Speaking on his weekly LBC show, Phone Farage, the Ukip leader said that Miliband’s decision to call Tory donor’s “dodgy” was ill advised and that getting involved in debates on tax avoidance would lead to a “race to the bottom.”
He said: “Very wealthy people and particularly those that have businesses and houses and perhaps families around the world, do legally what's available to them to avoid paying tax.
The Labour Party described the claim as a “lie” and said that “Ed paid 40 per cent capital gains tax when the house was sold in 2004/05. It can't be tax avoidance if no tax was avoided.”
Miliband said: “It's something that my mother did 20 years ago, that was a decision she made.
”Let me just say this: I paid tax as a result of that transaction, I've avoided no tax in that”.
On Wednesday, Miliband accused the Conservative Party and David Cameron of accepting money from “dodgy donors” and also referred to “tax avoidance” by Lord Fink who has donated £3million to the Conservative Party.

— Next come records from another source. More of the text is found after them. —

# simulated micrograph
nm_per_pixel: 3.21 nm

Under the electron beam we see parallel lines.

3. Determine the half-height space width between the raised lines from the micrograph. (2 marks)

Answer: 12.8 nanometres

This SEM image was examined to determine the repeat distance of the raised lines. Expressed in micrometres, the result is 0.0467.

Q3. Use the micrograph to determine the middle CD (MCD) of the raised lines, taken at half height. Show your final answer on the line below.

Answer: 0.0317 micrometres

After initially demanding an apology from Miliband and threatening him with libel action, Lord Fink admitted to The Evening Standard on Thursday that he was involved “vanilla tax avoidance measures” and he did not intend to sue Miliband.
Lord Fink said: “I didn’t object to his use of the word ‘tax avoidance’. Because you are right: tax avoidance, everyone does it.”
Earlier in Farage’s show, the Ukip leader told listeners that he had “never avoided paying any tax.”
Responding to a caller he said: “I have never avoided any tax myself through any complicated measures…I have an accountant who does everything and particularly since I was elected to the European Parliament 16 years ago, it's an issue I have to be very careful about.”